Object distance, \(u = −20\ cm \)
Object height, \(h = 5\ cm\)
Radius of curvature, \(R = 30\ cm \)
Radius of curvature is twice the focal length, \(R = 2f \)
\(f = 15\ cm \)
Using the mirror formula,
\(\frac 1v+\frac 1u=\frac 1f\)
\(\frac 1v=\frac 1f-\frac 1u\)
\(\frac 1v=\frac {1}{15}+\frac {1}{20}\)
\(\frac 1v=\frac {4+3}{60}\)
\(\frac 1v=\frac {7}{60}\)
\(v= 8.57\)
The positive value of v indicates the image is formed behind the mirror.
Magnification, \(m=-\frac {\text {Image\ distance}}{\text{Object\ distance}}\)
\(m =-\frac {8.57}{-20}\)
\(m=0.428\)
The positive value of magnification indicates the image formed is virtual.

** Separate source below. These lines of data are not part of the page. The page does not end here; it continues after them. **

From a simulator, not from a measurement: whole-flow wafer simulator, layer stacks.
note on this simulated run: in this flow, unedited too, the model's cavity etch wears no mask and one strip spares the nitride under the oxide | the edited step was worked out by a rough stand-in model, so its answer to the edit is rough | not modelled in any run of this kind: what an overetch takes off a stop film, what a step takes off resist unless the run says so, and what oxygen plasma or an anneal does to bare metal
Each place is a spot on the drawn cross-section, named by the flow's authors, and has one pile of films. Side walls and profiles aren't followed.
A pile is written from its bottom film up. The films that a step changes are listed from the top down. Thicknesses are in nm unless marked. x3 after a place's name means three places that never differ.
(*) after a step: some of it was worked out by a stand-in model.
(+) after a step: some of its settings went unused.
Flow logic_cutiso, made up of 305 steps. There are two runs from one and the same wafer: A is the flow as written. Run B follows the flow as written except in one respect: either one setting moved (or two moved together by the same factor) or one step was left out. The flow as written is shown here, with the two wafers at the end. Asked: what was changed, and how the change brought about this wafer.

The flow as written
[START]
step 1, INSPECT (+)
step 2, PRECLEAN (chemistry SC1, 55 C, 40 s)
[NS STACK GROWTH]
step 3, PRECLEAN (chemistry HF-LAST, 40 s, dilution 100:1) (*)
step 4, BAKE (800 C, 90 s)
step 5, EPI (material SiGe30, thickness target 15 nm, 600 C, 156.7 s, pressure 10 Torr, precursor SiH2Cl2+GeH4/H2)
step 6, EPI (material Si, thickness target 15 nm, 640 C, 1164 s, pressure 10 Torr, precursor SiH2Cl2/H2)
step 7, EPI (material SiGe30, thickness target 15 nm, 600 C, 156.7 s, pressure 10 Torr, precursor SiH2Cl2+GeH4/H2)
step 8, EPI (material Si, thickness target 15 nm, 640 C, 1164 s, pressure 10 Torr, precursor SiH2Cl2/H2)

Magnification, \(m=-\frac {\text {Height \ of the \ Image}}{\text{Height \ of the \ Object}}\)
\(m = \frac {h'}{h}\)
\(h'=m \times h\)
\(h' =0.428 \times 5\)
\(h'=2.14\ cm\)
The positive value of image height indicates the image formed is erect.
Therefore, the image formed is virtual, erect, and smaller than the object.